I've recently started using lambdas an awful lot within threads, and want to make sure I'm not setting myself up for thread-safety issues/crashes later. My usual way of using them is:
class SomeClass {
int someid;
void NextCommand();
std::function<void(int, int)> StoreNumbers;
SomeClass(id, fn); // constructor sets id and storenumbers fn
}
// Called from multiple threads
static void read_callback(int fd, void* ptr)
{
SomeClass* sc = static_cast<SomeClass*>ptr;
..
sc->StoreNumbers(someint,someotherint); // voila, thread specific storage.
}
static DWORD WINAPI ThreadFn(LPVOID param)
{
std::list<int> ints1;
std::list<int> ints2;
auto storenumbers = [&] (int i, int i2) {
// thread specific lambda.
ints1.push_back(i);
ints2.push_back(i2);
};
SomeClass s(id, storenumbers);
...
// set up something that eventually calls read_callback with s set as the ptr.
}
ThreadFn is used as the thread function for 30-40 threads.

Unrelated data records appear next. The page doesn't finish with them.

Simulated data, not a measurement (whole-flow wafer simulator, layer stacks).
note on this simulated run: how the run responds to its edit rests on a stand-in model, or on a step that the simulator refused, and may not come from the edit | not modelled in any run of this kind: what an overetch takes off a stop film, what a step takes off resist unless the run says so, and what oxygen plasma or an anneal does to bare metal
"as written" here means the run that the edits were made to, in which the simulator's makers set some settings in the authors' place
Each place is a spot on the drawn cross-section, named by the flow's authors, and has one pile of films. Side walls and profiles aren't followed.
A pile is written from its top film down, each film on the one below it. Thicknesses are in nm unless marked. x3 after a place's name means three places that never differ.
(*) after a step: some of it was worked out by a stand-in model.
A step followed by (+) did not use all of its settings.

Is this acceptable? I usually have a few of these thread-specific lambdas that operate on a bunch of thread specific data.
Thank you!
There's no problem here. A data access with a lambda is no different to a data access with a named function, through inline code, a traditional functor, one made with bind, or any other way. As long as that lambda is invoked from only one thread at a time, I don't see any evidence of thread-related problems.